When I discovered that Skip Haynes had written the song, I tasked my great producer, Clare McKeown, with trying to track him down. She reported back that she couldn’t find him. I did some internet sleuthing of my own and eventually found that he was the only surviving member of the band Aliotta Haynes Jeremiah and that he was currently living in Laurel Canyon, California, where he ran a dog rescue. He was still writing and recording music – only his new songs were all about dogs. I also found out that, much to my good fortune, Skip had not only written the song but owned the performance rights as well. I sent him an e-mail explaining that I was an independent filmmaker making a no-budget movie and that I had no money but was desperate to use his song. He responded right away by sending me his phone number and asking me to give him a call. When I called him up, he immediately and very generously offered to give me the rights to the song for a meager $40 then proceeded to reminisce about the good old days for another 30 minutes.
Skip was hilarious. He told me a story about how his manager had called him when he and his band were on tour in the early ’70s and told him that they had to start playing “Lake Shore Drive” at their shows. The band hadn’t realized that the song was getting radio airplay; so much time had elapsed between when they had recorded it and when it became a hit that they actually had to go to a record store while they were on the road and buy their own album in order to re-learn the song. He also told me that the band used to dose their Quaaludes with LSD and wash them down with a mixture of NyQuil and tequila. He called that a “Green Russian.” It was a very memorable phone conversation.

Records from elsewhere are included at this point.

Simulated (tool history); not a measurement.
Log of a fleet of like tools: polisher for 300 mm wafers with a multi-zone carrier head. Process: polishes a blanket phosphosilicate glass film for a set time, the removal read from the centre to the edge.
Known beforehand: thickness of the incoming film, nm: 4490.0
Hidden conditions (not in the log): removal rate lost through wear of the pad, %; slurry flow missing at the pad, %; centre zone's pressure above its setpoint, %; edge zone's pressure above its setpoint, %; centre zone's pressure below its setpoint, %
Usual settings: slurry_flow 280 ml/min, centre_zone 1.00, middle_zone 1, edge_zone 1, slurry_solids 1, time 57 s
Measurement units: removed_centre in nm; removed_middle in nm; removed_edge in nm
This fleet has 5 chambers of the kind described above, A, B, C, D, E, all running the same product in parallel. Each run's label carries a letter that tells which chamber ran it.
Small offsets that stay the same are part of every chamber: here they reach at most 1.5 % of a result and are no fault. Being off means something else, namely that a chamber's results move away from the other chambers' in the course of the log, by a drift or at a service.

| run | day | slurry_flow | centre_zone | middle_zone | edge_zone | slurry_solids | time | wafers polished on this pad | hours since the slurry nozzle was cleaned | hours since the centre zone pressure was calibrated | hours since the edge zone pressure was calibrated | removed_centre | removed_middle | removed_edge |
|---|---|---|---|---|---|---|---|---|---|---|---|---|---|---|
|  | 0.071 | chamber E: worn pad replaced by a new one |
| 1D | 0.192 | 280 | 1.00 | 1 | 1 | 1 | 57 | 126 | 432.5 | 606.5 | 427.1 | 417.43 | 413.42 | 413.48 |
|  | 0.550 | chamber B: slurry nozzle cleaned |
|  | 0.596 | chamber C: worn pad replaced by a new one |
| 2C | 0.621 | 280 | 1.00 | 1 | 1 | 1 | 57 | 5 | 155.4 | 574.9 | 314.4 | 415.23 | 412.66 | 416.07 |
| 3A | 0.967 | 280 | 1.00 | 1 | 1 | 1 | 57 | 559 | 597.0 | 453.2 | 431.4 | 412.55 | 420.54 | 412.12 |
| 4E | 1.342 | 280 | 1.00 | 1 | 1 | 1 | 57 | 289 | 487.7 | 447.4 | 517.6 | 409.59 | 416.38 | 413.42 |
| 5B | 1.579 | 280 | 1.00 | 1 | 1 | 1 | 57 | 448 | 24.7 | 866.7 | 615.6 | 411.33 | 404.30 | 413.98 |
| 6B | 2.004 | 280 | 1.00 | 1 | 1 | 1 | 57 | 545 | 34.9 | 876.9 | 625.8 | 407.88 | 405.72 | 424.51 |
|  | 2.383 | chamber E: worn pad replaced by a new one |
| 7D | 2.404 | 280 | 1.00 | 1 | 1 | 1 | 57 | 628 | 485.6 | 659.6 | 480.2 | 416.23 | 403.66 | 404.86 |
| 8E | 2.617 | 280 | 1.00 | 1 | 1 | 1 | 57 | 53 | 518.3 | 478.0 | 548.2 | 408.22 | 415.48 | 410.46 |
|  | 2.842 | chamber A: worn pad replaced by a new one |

Last year I found out that “Lake Shore Drive” was prominently featured in GUARDIANS OF THE GALAXY 2, something that pissed me off to no end. The film was a Hollywood tentpole with no connection to Chicago and it was going to make the song more famous than ever, which would also change how people perceived my own movie; I realized that some people were already watching COOL APOCALYPSE for the first time and saying, “Hey, it’s the GUARDIANS OF THE GALAXY song!” during the “Lake Shore Drive” scene. Nonetheless, when I heard that Skip Haynes passed away yesterday at the age of 71, I felt glad that he had found this unexpected Hollywood success late in life. I hope that he earned five figures from selling the rights to Marvel and that he was able to put that money to good use at the dog rescue and enjoy his last couple years on earth as much as possible. Rest in peace, Skip. Thanks to Bluetooth technology, I can now play your song every time I drive down Lake Shore Drive in your honor.